Error in reading in Bam files is groopm parse #9

Open jenmobberley opened 9 years ago

jenmobberley commented 9 years ago

What Bam format is needed to input in groopm? I have tried a couple different BAM conversions and sorting with samtools (see BAM generation), I get errors about the BAM files (error output below for groopm parse). As samtools is pretty standard for BAM<->SAM, I was wondering if you'd have any insights into this error.

BAM generation: From a IDBA-ud co-assembly of my data, I used bowtie2 to generate 5 SAM files for each of my 5 samples: bowtie2 -x -U sample.interleaved.fasta -f -N1 -I200 -X500 --no-unal

I then convert to a sorted and indexed BAM file using the following samtools pipeline: samtools view -b -S -u sample.sam | samtools sort | samtools index

GROOPM error log: $ groopm parse all.gm all_mat_sections.combined.IDBAscaf.fa mat_1_bowtie.bam.bai mat_2_bowtie.bam.bai mat_3_bowtie.bam.bai mat_4_bowtie.bam.bai mat_5_bowtie.bam.bai


[[GroopM 0.2.10.17]] Running in data parsing mode...
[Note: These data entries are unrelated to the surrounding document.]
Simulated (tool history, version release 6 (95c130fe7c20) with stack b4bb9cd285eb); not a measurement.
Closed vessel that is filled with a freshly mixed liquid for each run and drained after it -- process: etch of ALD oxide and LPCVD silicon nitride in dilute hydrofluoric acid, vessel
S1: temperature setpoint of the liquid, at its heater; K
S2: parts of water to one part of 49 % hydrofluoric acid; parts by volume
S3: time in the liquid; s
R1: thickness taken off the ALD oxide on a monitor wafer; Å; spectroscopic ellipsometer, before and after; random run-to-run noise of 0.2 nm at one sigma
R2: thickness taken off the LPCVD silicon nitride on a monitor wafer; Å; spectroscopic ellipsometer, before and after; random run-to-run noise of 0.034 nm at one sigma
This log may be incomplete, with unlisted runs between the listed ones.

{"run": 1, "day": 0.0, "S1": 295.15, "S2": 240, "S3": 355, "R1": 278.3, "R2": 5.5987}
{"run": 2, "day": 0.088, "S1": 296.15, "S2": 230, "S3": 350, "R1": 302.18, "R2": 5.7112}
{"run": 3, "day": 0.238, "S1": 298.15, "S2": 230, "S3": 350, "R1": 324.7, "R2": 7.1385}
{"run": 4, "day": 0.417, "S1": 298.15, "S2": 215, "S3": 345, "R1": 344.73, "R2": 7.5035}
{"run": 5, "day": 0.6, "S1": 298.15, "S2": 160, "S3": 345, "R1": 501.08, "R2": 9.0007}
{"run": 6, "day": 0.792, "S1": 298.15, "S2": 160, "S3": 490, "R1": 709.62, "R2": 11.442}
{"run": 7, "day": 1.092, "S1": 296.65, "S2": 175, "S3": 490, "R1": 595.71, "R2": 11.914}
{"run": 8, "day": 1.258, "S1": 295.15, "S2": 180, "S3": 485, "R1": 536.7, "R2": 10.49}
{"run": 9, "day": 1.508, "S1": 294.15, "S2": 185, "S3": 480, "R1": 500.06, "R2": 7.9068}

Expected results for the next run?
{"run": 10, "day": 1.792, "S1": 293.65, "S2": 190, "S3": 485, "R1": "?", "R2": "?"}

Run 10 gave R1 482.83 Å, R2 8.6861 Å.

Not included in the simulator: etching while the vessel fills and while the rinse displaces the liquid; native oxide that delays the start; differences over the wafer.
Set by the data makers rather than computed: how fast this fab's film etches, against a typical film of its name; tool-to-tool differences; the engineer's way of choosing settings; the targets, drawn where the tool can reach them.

_WARNING_\ Database: 'all.gm' exists. If you continue you WILL delete any previous analyses! Overwrite? (y,n) : y


Overwriting database all.gm Parsing contigs Importing BAM files Unable to open BAM file mat_1_bowtie.bam.bai -- did you supply a SAM file instead? Error creating database: all.gm <type 'exceptions.ValueError'> Unexpected error: <type 'exceptions.ValueError'> Traceback (most recent call last): File "/usr/local/bin/groopm", line 338, in GM_parser.parseOptions(args) File "/usr/local/lib/python2.7/site-packages/groopm/groopm.py", line 111, in parseOptions force=options.force) File "/usr/local/lib/python2.7/site-packages/groopm/mstore.py", line 253, in createDB cid_2_indices) File "/usr/local/lib/python2.7/site-packages/groopm/mstore.py", line 1690, in parse (links, ref_lengths, coverages) = BP.getLinks(bamFiles, full=False, verbose=True, doCoverage=True, minJoin=5) File "/usr/local/lib/python2.7/site-packages/bamtyper/utilities.py", line 140, in getLinks bam_types = self.getTypes(bamFiles) File "/usr/local/lib/python2.7/site-packages/bamtyper/utilities.py", line 727, in getTypes bam_file = pysam.Samfile(bf, 'rb') File "csamtools.pyx", line 597, in csamtools.Samfile.cinit (pysam/csamtools.c:5982) File "csamtools.pyx", line 751, in csamtools.Samfile._open (pysam/csamtools.c:7590) ValueError: file does not have valid header (mode='rb') - is it BAM format?

minillinim commented 9 years ago

This sounds like an old bug. GroopM is now at version 0.3.0

Could you please try to upgrade to the latest version and see if the bug persists.